Continuing my discussion of version control tools, I’ll focus today on the importance of the merge capability of the tool.

The “time to branch” is far less important than the “time to merge”. Why? Because merging is the act of collaboration – it’s when one developer sets down to integrate someone else’s work with their own. We must keep the cost of merging as low as possible if we want to encourage people to collaborate as much as possible. If a merge is awkward, or slow, or results in lots of conflicts, or breaks when people have renamed files and directories, then I’m likely to avoid merging early and merging often. And that just makes it even harder to merge later.

The beauty of distributed version control comes in the form of spontaneous team formation, as people with a common interest in a bug or feature start to work on it, bouncing that work between them by publishing branches and merging from one another. These teams form more easily when the cost of branching and merging is lowered, and taking this to the extreme suggests that it’s very worthwhile investing in the merge experience for developers.

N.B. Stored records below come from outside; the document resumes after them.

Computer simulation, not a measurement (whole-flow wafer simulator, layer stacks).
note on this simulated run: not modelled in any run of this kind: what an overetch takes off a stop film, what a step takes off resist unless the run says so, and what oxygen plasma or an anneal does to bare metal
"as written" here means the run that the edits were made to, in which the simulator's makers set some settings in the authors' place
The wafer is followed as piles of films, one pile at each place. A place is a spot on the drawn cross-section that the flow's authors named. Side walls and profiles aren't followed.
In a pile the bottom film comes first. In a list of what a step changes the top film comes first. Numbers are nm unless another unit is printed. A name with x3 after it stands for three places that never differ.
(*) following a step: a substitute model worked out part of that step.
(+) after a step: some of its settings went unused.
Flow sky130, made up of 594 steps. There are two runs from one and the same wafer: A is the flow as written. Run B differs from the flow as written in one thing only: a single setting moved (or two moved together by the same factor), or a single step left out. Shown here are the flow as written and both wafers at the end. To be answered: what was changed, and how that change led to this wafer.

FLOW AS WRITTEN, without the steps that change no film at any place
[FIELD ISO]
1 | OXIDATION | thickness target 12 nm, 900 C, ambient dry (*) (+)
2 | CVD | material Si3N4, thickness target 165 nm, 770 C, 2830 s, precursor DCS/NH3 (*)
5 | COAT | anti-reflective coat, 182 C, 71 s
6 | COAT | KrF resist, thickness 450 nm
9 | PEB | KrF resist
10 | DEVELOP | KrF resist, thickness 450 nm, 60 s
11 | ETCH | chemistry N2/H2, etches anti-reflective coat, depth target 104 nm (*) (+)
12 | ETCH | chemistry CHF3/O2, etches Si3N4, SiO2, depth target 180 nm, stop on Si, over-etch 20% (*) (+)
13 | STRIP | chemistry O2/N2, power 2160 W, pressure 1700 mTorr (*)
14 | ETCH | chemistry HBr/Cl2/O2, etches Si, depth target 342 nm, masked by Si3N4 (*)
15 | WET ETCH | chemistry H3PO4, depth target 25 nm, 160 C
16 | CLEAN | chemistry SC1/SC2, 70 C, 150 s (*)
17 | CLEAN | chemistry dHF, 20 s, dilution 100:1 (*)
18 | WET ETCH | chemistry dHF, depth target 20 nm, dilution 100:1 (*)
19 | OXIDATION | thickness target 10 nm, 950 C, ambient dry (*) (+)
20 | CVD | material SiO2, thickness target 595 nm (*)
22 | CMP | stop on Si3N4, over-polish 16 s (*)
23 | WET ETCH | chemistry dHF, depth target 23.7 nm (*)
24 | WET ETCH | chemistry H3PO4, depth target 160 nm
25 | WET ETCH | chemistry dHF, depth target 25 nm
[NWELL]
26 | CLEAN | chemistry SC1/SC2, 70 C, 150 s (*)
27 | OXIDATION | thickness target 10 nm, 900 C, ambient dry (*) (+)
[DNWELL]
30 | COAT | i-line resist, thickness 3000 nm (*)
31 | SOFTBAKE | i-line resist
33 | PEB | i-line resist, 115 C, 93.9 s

In CVS and SVN, the “time to branch” is low, but merging itself is almost always a painful process. Worse, merging a second time from another branch is WORSE, so the incentives for developers to merge regularly are exactly the wrong way around. For merge to be a smooth experience, the tools need to keep track of what has been merged before, so that you never end up redoing work that you’ve already solved. Bzr and Git both handle this pretty well, remembering which revisions in someone else’s branch you have already integrated into yours, and making sure that you don’t need to bother to do it again.

When we encourage people to “do their own thing” with version control, we must also match that independence with tools to facilitate collaboration.

Now, what makes for a great merge experience?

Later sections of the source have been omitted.